June 29, 2007

My brother the bomber

For some reason, I translated my usual question of whether he thought what his brother had done was "good" or "bad"—he had said that it was a terrible thing several times—and instead asked him whether he thought 7/7 was halal (permitted) or haram (forbidden) in Islam. Only when a look of stunned surprise come over Gultasab's face did I realise that I must have been asking him an entirely different question. After a brief pause, he replied. "No comment."

Here, it seemed, was the perfect example of the division between two worldviews—secular ethics and an embattled Islamic faith. How long had Gultasab managed to function with these two conflicting positions fighting within him? Everyday morality told him that his brother had committed a cold-blooded act of terror, while his own Islamic theology told him that there was no clear answer and maybe his brother was a hero. How many thousands of young British Muslims are similarly conflicted?

This is a question that Peter Clarke, the head of Scotland Yard's counterterrorism unit, is still trying to answer. After three further suspects from the Beeston area were charged this April with being involved in helping to plot 7/7, Clarke held a press conference in which he accused some West Yorkshire Muslims of keeping information from the police. "I firmly believe that there are other people who have knowledge of what lay behind the attacks," said Clarke. "Knowledge that they have not shared with us. In fact, I don't only believe it. I know it for a fact."


How do you agree with two opposing points of view?

Last night on Question Time someone asked if Tony doing the Middle east peace envoy thing would cause a headache for Gordon Brown. Piers Morgan said:

"If it wasn't laughable I'd cry...It is outrageous that we have just accepted that he is doing it...People over there will think- Thats the guy who's going to bring peace to the middle east? The guy who just killed all our Muslim brothers and sisters?"

Later The evil Howard (of all people) said:

"I welcome this appointment...Tony Blair just may be the man to persuade president Bush to take part in this. If he is prepared to learn from mistakes in the past...and exert his influence to the maximum, he is a guy Bush will listen to."

I agree with both these points of view.

June 28, 2007


For your viewing pleasure, I'm going to have to dig around to put a date to this but as you'll see from the dialogue it was the first time I set foot in the mosque in two years or so filming outside. The guy accosting me for not accepting Islam was OK with me most of the time and visited one of the squats I lived in with his brother once. He ediited the Supporters of Shareeah website. I was touched how the other guy stood up for me. You can see the energy about him, I didn't realise he was recently released from Belmarsh.


June 27, 2007


Much as I have tried to get on the "Bliar" tip, it just don't work with me and I must admit I'm going to miss him though it'd be nice if he had said something about these rendition flights before he did a runner eh?

Ten years.

I remember ten years ago, one of my only clear memories. I was squatting with some junkies in Dalston. I watched Tony's “A new day has dawned has it not”. I saw Billy Bragg at the Respect festival in Hyde park saying “I can retire now!”

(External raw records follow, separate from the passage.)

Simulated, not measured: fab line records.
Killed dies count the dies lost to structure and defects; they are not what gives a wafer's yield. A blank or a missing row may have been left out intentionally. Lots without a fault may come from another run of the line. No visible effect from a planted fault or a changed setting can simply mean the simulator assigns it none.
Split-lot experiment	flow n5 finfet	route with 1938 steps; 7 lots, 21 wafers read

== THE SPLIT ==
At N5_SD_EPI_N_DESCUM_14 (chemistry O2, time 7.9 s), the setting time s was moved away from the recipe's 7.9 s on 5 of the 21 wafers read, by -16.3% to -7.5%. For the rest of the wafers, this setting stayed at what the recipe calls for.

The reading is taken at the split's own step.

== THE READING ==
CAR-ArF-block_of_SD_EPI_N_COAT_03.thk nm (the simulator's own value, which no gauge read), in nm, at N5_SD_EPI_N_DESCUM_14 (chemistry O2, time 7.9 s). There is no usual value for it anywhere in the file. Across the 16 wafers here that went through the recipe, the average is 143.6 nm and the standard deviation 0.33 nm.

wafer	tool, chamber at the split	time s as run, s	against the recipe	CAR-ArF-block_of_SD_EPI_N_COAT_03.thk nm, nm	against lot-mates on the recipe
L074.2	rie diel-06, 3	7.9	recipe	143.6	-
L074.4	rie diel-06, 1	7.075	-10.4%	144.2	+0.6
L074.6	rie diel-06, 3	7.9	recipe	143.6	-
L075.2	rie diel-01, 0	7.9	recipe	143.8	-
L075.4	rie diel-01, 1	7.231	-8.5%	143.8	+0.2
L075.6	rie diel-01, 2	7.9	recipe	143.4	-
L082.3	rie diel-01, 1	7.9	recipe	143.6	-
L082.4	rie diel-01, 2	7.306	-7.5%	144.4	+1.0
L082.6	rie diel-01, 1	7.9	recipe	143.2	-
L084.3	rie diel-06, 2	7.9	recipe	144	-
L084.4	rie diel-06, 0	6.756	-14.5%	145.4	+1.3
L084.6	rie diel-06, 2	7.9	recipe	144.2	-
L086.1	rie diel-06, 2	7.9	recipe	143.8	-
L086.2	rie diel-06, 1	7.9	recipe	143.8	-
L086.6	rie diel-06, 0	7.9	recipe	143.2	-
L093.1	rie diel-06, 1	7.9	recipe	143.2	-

I remember a huge fever gripped me for a week which ended in a night of sweating, tossing and turning, scrapping the sweat off myself with my bed sheet. I remember how the bed sheet stank in the morning with an inhuman satanic smell and how I thought it was 18 years of Tory rule coming out through my skin. I celebrated my recovery with a toot of scag which, with nothing in my stomach was the only time I actually got a good effect from the stuff.

I remember bounding down the road and accosting a couple of passing Policemen.

“Do you think things are going to change now?” I asked them.

A bit taken aback one of them scratched his chin.”I don't know. How do you mean?”

“I mean between YOU LOT and US.”

Not knowing what to say they sort of On your way laddie'd me a bit. I was optimistic for a long while, thinking that Blair was speaking with a voice that outclassed any Politician.

I remember the horror as pretty early on I realised he was going to drag us into Iraq. I remember the concrete blocks going up round parliament and thinking someone somewhere thinks we are less safe because of all this.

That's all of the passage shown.